I believe the intended domain of SWEET is larger than the intended domain of ENVO, so I think we can rule out 1 - 3. Although we are also wanting to align SWEET with CheBi, so maybe 1 - 3 are viable but with other ontologies besides ENVO in the mix. I suspect some flavor of 4 is what we'll work toward. But maybe we'll discover for some reason that 5 is a better approach. I think that is something that our little pilot project will want to explore. As for where to start, I was thinking that identifying the current intersection of SWEET and ENVO would be a good place to start.

For this project, we are using yams as a convenient, user-friendly tool for crowd-sourcing terms and definitions. So if the term 'soil' is in the intersection of SWEET and ENVO, and there are conflicting definitions, we can enter the term in yamz and let the subject matter experts weigh in on what the right definition is. yamz will assign a unique ID to the term, and participating community members will try to come to a consensus on its definition. For the most part, if we can't come to a consensus, we will want to consider the possibility that we are dealing with two different, homonymous terms. Yamz won't stop us from having soil (noun) and soil (verb). Each of those would get a unique ID and, based on the definitions, we would decide what (if anything) in the SWEET and ENVO ontologies the term(s) refer(s) to. If there is nothing in the ontologies, and we think there should be something, then based on the approved definition, we would make it an item in the ontology - i.e., introduce an ontological entity to the ontology, which is the referent of the term "soil". Yamz is really playing the role here of a very user-friendly platform that is accessible to subject matter experts who may not want to deal with the ontology, but may want to weigh in on the definition of a term. It's not meant to replace the ontology. One of the things we can use yamz for is commenting on where we think the referent of a newly introduced term - the ontological entity - should go in an existing ontology. In other words, consideration of its ontological characteristics might be part of the process of defining it, and we can use yamz to have that discussion.

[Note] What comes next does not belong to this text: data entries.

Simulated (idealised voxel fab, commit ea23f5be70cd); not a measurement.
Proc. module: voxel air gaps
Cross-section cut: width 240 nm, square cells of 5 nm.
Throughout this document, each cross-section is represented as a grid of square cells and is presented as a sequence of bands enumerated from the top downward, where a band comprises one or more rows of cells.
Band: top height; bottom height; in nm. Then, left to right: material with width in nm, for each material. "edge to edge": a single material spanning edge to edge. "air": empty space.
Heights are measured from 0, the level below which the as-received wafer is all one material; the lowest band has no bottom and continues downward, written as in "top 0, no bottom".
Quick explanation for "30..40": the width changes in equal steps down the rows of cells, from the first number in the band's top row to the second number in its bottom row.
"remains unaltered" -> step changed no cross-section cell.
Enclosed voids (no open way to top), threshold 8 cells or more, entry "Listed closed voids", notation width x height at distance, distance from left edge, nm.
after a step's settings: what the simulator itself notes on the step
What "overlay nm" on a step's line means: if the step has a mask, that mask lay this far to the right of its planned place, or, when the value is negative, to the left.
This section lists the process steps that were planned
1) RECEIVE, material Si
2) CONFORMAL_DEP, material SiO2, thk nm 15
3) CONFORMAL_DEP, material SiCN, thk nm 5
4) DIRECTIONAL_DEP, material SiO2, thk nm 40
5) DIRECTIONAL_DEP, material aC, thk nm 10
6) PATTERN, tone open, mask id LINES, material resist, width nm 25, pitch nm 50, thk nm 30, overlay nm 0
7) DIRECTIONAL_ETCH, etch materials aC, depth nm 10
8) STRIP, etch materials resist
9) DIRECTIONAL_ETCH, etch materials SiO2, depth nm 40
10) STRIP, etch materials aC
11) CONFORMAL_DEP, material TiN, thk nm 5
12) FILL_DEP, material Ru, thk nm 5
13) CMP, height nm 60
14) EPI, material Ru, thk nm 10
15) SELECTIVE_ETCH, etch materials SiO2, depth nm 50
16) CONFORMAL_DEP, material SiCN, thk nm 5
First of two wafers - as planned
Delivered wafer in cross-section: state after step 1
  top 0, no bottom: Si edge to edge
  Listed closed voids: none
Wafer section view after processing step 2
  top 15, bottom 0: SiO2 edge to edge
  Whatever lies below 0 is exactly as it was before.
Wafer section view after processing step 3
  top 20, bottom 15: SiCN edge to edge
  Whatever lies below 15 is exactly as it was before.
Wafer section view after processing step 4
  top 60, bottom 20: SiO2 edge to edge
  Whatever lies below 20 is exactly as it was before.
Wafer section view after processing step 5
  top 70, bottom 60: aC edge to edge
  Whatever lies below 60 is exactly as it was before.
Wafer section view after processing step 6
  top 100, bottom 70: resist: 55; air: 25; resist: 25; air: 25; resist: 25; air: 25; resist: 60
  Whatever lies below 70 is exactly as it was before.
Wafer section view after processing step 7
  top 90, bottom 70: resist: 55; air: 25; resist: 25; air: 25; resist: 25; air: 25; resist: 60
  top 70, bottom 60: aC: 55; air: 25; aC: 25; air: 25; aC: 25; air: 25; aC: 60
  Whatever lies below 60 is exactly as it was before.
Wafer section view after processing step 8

I think to get started, we should try to identify some part of SWEET that we want to start with, where we are likely to find overlap with ENVO. If anybody has thoughts about what the priorities might be, please speak up! From there, we will probably need to find the ontological entities that we think are in fact in the intersection of the two ontologies. Here, we may need to be careful. Something like radiative flux is also sometimes referred to as 'irradiance' and so we will not only have to look for matching terms, but we will have to look for (possibly) identical ontological entities, even when they are referred to using different terms in the two ontologies. (Of course, the process of defining terms can help us here. If 'irradiance' and 'radiative flux' are entered as separate terms in yamz, their eventual placement within the ontology(ies) might reveal to us that we have synonyms on our hands.)

MichaelHuhns commented 7 years ago

Thanks for the explanation! Now I see two daunting problems:

  1. If you try to use yamz to reconcile "Soil" in ENVO with "Soil" in SWEET, the crowd will find that the one in SWEET has no definition and the one in ENVO has a very detailed definition. Should ENVO's definition be copied to SWEET? No. This would be a bad idea, because "Soil" is a different concept in the two ontologies. The crowd would have to look beyond the terms to discover that "Soil" is a subclass of "Sediment" in SWEET, but "Soil" and "Sediment" are mutual subclasses of "Environmental Material" in ENVO. Furthermore, "Soil" and "Sand" are parallel concepts in SWEET, but "Soil" hasPart "Sand" in ENVO. Seriously, reconciling concepts between ontologies is not solvable by people "weighing in on the definition of a term."
  2. I have low expectations about the "wisdom of a crowd." The crowd thinks that a dolphin is a fish. How do you propose to avoid and fix such misconceptions?

In my experience, the best ontologies have emerged out of a working partnership between someone who understands a domain and someone who understands the domain-independent parts of an ontology metamodel (subclasses, parts, instances, causes, occurs, etc.).

bethhuffer commented 7 years ago

Well, if the two concepts really are different, then we shouldn't try to reconcile them. We should instead consider renaming the SWEET concept "sedimentary soil" or something, to make it clear that it is not intended to refer to all soil, but only that which is also sediment. Alternatively this exercise will help us recognize that soil is misclassified in SWEET, and should be somewhere else in the ontology. The ontologists among us will then go to work figuring out where.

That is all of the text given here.